Frank Gaffney: “I am praying that Barack Obama and his anti-Israel troika of female advisors will not take us all down a road that seems ripe for another, ominous application of this precedent”
Sullivan himself: “This is Clinton’s war, launched on entirely emotional and irrational grounds.”
Weird, huh? Why is it so important that we know this is a girly war? Clinton doesn’t want a second term. By all accounts she has no interest in running for higher office again. Why… oh, why would these conservative men be so hung up on making sure we all know that having a girl with the power to command armies is so terrible?
Hmm.
I just can’t think of why conservative men would want to run down women’s leadership and make the prospect of women controlling the military seem frightening.
I mean, you’d think that, if they were afraid of some woman being in a leadership position, they’d just come out and say something like, “Man, wouldn’t it be scary if she were in charge?” instead of having to make it seem like there’s something uniquely fucked up about any woman having a leadership position, right? I mean, there can’t be… at least, I’m blanking on one… some woman the right is totally fixated on, who the base loves, but the leadership is afraid and mortified by, maybe someone taking a foreign trip right now, embarrassing herself all around the world?
Nope.
Just not thinking of anybody these fools could be so afraid of that they have to slur all women rather than risk taking her on directly. Or in Sullivan’s case, that he’s willing to slur all women in order to also take on some woman he’s been taking on directly. So, I guess Sullivan is less of a fool.
But still.
Apparently getting girl-cooties all over our invasion of Libya has spoiled some folks’ whole week.
Girl-cooties.
Obama’s problem isn’t that he listens to women. It’s that he listens to the wrong women.

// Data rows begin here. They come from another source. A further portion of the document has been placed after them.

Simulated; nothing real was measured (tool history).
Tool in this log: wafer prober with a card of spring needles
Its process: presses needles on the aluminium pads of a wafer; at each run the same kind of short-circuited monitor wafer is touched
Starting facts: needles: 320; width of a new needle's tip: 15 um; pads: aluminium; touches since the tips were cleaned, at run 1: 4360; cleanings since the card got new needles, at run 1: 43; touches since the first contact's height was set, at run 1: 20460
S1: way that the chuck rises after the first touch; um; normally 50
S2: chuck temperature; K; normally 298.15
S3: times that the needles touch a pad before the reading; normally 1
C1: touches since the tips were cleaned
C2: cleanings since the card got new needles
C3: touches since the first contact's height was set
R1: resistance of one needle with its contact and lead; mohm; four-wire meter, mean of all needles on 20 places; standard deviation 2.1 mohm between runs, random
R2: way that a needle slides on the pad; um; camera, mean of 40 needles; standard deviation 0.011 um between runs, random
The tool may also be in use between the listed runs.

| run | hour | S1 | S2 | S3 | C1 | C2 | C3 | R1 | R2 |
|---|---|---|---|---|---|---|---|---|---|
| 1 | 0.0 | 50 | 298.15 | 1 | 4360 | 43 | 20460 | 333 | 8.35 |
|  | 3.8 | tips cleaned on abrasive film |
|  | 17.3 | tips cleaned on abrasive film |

Sam – I’m not asking this to be snarky, I promise. But who would be the right women? How would you describe them in contrast to the women he’s listening to now?
Medea Benjamin; Cynthia McKinney; Cindy Sheehan; Arundhati Roy; Kathy Kelly.
These are women who are not invested in the military/industrial/congressional complex. Some of them have personal understanding of the effects of war, and see it as something other than a geopolitical game. The women in Obama’s administration have made careers out of reaching for those diabolical levers of power, and whether they think of themselves a liberals, centrists, or conservatives, they are warmongers and war apologists. If Obama were serious about peacemaking, he’d have hired peacemakers.
That’s hysterical!
Anyone who listens to Cynthia McKinney scares me. She is far too fringe to be considered a credible advisor.
Cynthia McKinney is perennially cast as the lunatic fringe by corporate media, including those considered ‘liberal.’ The reality is much more down-to-earth and mundane. McKinney is an individual who achieved elected office (more than once) without exercising appropriate fealty to the corporate/military/industrial/congressional realm. Like Dennis Kucinich, she was largely ignored by her own party and ridiculed by corporate media.
What’s disturbing about the traction of the propaganda is that politicians like McKinney and Kucinich represent what people claim to want– someone who’s not hopelessly corrupt or who actually puts quaint ideals like democracy and justice ahead of industry lobbyists– may not have shiny p.r. teams and aren’t pretty or eloquent, and so they are easily cast as weirdos and cranks. So we keep getting handsome politicians who smile and tell us what we want to hear (or tell us nothing at all) while they eliminate our jobs and spend our national treasury on meaningless wars and generally shitcan the country, but its alright because at least we can take them seriously.
In short, if McKinney is the lunatic fringe, count me in with her. Because the sensible mainstream is pretty fucked up.
http://www.americanblackout.com
My dislike of McKinney has nothing to do with corporate media coverage–which I haven’t followed for 2+ years–and everything to do with following her record.
I’m libertarian. She’s the closest thing to communitarian we’ve got right now.
Political labels like that are prone to such inaccuracy and subjectivity, but your point about her record is well taken. I am suggesting, per my original point, that the records of the women in the Obama administration– no matter what labels we might slap on them– are bloody awful. The criticisms B. is referring to are even more insane, because they believe that Obama (on account of listening to the girlies) isn’t being awful enough.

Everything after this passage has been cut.